Sure enough, window curtains parted on a winter wonderland. "Sleigh bells ring, are ya listenin'?" I started to sing. The birds outside weren't quite so happy, so cold they didn't leave their window-side shelter even when I tapped the screen. Downstairs in the kitchen, as soon as the kettle was on, I grabbed my camera and rushed outside.
Juma, our guard, greeted me with a smile as he cleared the front walks with a long-handled squeegee. "Snow!" I said, throwing my arms wide to encompass the scene. We laughed. I took pictures of the front yard, of the snow-filled trees melting their winter lining onto my head, of Juma standing under a tree by the generator. He actually encouraged me, by pantomime, to climb the rickety ladder to the roof, a startling development given that the last time I was up there he made me come down. I declined, however, since the makeshift rungs were still icy, and besides, the kettle had to be near boiling.
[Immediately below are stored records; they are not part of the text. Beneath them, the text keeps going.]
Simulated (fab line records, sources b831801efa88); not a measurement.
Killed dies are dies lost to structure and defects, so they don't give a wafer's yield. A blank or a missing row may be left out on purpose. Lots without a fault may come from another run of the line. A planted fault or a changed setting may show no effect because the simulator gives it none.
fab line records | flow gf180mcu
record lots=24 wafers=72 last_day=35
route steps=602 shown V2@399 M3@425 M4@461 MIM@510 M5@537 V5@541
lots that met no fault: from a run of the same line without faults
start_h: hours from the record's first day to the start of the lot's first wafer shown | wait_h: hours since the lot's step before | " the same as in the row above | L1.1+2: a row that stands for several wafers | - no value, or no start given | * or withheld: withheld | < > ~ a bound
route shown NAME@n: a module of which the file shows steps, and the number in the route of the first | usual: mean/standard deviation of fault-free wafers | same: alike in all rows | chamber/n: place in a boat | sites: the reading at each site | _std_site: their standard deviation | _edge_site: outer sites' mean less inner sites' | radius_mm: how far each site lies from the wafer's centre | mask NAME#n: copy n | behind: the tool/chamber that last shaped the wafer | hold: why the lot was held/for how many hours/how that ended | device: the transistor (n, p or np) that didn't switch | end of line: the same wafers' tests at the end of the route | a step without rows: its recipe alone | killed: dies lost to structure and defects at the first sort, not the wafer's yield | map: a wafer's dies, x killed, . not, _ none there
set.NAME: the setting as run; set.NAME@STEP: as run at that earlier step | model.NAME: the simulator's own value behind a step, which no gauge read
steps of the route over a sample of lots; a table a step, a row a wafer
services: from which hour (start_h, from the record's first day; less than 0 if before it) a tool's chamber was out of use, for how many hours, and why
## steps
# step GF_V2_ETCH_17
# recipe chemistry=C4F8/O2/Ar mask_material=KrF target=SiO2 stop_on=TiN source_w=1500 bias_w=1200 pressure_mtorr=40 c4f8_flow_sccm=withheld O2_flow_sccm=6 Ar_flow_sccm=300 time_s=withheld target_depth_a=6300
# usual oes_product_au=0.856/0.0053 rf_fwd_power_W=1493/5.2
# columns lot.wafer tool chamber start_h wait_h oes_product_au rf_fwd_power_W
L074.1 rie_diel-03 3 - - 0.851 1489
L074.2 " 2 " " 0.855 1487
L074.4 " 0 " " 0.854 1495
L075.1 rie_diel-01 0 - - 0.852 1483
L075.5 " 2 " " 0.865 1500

As soon as Jules left for work I threw on an extra fleece and went outside for a long photo walk. The mood of the day was exuberance. Everywhere men delighted in the new snowfall. Pedestrians threw snowballs at one another and at men crowded onto the back of passing mini-Jeeps. The roofs of buses held mini snow-parties, the men clustered on top not minding the cold, throwing snowballs at the men waiting by the side of the road for their rides to work. I used my camera with impunity - no one objected to a gora taking their photograph on such a lucky day.
I wandered the roads, then, taking pictures of the lower slopes of the mountains when they appeared beneath the heavy cloud cover; of the men riding their bicycles to work, undeterred by the snow; of children playing; of the silent Ferris wheel at Askari Park, ringed in white.
I even put my camera away long enough to accept a snowball-fight challenge from a young man at the side of the road. I neglected, however, to put enough distance between us before I threw the first sportingly tepid, desultory strike. He immediately winged one at me with all his might. As it flew past my face, I took to flight. He got me once, square in the back, before I learned to look back and watch his throwing arm, the better to duck the missiles that pursued me. He gave up the chase when a man on a passing mini-Jeep, assuming it was open season on the running white guy, got me full on the side of the face. Ouch. Pakistanis, it seems, don't know how not to play rough. I accepted no more snowball challenges.
Circling back toward home, I cut through an open field where a group of gypsies have apparently ceased their wandering life for the relative advantages (though they seem few) of a rag-tent village. First taking pictures of a few boys, then a few men whiling away the morning on a small hillock of snow, suddenly I was surrounded by fifteen men, and as many kids, all wanting me to take their picture. I was happy to oblige, until it seemed as if the whole community had clustered around me. Everywhere I turned suddenly there was a new face, the man's friends insisting that I snap him, too. I made a more or less graceful getaway before the crowd grew large enough to hem me in.
Nearing home, my feet wet from slush but a smile still on my face, I stopped at the Pakistan Hotel for a cup of tea. This chai joint, just outside the lane that leads to our house, consists of a twenty foot square dirt yard covered by a metal awning. It looks a bit shady, as if someone ran an illicit business there, selling chai as a front. It's a popular place, frequented exclusively by turbaned, bearded, craggy-looking men, these days given a female touch by the blankets wrapped around their shoulders. Whenever Jules jokes with coworkers about the possibility that she, a Western woman, might sit there to sip some tea, they answer, dead serious and with horror on their faces, "No! They would kidnap you."
I had never sat down here for a hot cup, slightly fearing the place. But that morning as I went out on my photo safari the snow broke down the boundaries, and a waiter insisted I sit down and have some chai. "Wapaas," I said. "I'll come back."